US producers had expected to be selling large volumes directly to the still fast-growing China PE market, but the US-China trade war has put paid to that.

And when a new cracker and its associated PE units are up and running, they are under pressure to run fast.

Trade data are showing a remarkable increase in US PE exports in August, and a surge in exports to markets in southeast Asia such as Malaysia and Vietnam.

At close to 50,000 tonnes, they are equivalent to a local 600,000 tonne/year plant disrupting the regional market.

US exports to China have fallen because of the trade war tariffs on high density polyethylene (HDPE) and linear low density polyethylene (LLDPE).

US exports to Europe, Malaysia, Turkey and most notably Vietnam have however increased. US is selling more of the polymer to those destinations than it is to China.

“China’s PE market is likely to grow by some 8% this year, which would be very good,” says ICIS Section Head in Australia, John Richardson.

“But, on the basis of apparent demand, which is local production plus net imports, ICIS and China Customs department data show a 14% increase for January-August. This points to overstocking of some 1m tonnes," he adds.

Richardson went on to say that PE demand growth in China is, to some extent, divorced from GDP, so the weaker economy has not had a major impact on demand, as yet.

“But it is clear on a global basis that there is too much supply chasing too little demand. This has created more competition in non-China markets for producers from other countries, such as Saudi Arabia. The producers have responded by raising exports to China in order to take advantage of the missing US material," he says.
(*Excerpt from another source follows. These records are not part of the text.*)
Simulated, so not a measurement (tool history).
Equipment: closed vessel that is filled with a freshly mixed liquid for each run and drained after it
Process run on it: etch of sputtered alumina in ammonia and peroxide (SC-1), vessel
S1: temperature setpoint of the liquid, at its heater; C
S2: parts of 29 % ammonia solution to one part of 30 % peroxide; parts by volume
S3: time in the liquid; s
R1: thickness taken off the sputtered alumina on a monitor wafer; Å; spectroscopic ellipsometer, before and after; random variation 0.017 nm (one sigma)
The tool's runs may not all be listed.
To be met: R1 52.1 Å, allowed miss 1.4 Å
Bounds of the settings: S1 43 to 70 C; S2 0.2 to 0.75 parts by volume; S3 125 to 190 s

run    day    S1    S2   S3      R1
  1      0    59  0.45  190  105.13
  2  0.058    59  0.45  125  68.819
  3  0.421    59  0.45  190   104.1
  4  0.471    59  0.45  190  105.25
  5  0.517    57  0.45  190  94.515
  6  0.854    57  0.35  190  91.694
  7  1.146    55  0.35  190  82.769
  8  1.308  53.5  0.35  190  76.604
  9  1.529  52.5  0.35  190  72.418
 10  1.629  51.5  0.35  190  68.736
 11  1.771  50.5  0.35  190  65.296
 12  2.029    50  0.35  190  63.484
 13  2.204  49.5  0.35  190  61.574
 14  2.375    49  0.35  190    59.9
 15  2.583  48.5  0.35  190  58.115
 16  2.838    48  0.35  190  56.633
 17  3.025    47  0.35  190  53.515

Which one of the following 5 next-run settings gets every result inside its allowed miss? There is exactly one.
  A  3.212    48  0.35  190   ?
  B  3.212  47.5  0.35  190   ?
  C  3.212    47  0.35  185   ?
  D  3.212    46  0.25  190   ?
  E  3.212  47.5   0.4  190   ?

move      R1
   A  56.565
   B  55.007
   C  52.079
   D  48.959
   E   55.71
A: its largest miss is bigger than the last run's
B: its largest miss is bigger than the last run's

“In the perfect world, US capacity might just about fit. But we are not in a perfect world. ICIS margins point to a potential tipping point, where the re-balancing described above will no longer compensate for a weaker global economy.”

Lengthened supply and slowing demand growth create difficult market conditions for all.

And the ICIS margin data suggest that it could be getting painful for some.

“Looking at cracker margins in northeast Asia, they have been having a really tough period since August and this week was the worst yet,” says Ciaran Healy, Senior Predictive Analyst at ICIS.

“Naphtha cracking margins have fallen to [well] below zero on a variable basis. This implies that 100% cracker operations might be losing up to about $150/tonne of ethylene on a total cost basis. Even LPG [liquefied petroleum gas] producers are probably close to break even."

The story is essentially the same, perhaps even worse, if we assume integration to derivatives.

“Unless oil and naphtha drop off considerably, either downstream prices will need to rise or operations will be affected," adds Healy.

"The looming threat of derivative imports from other regions and a balanced-to-long local market makes any large increase in prices difficult to imagine.”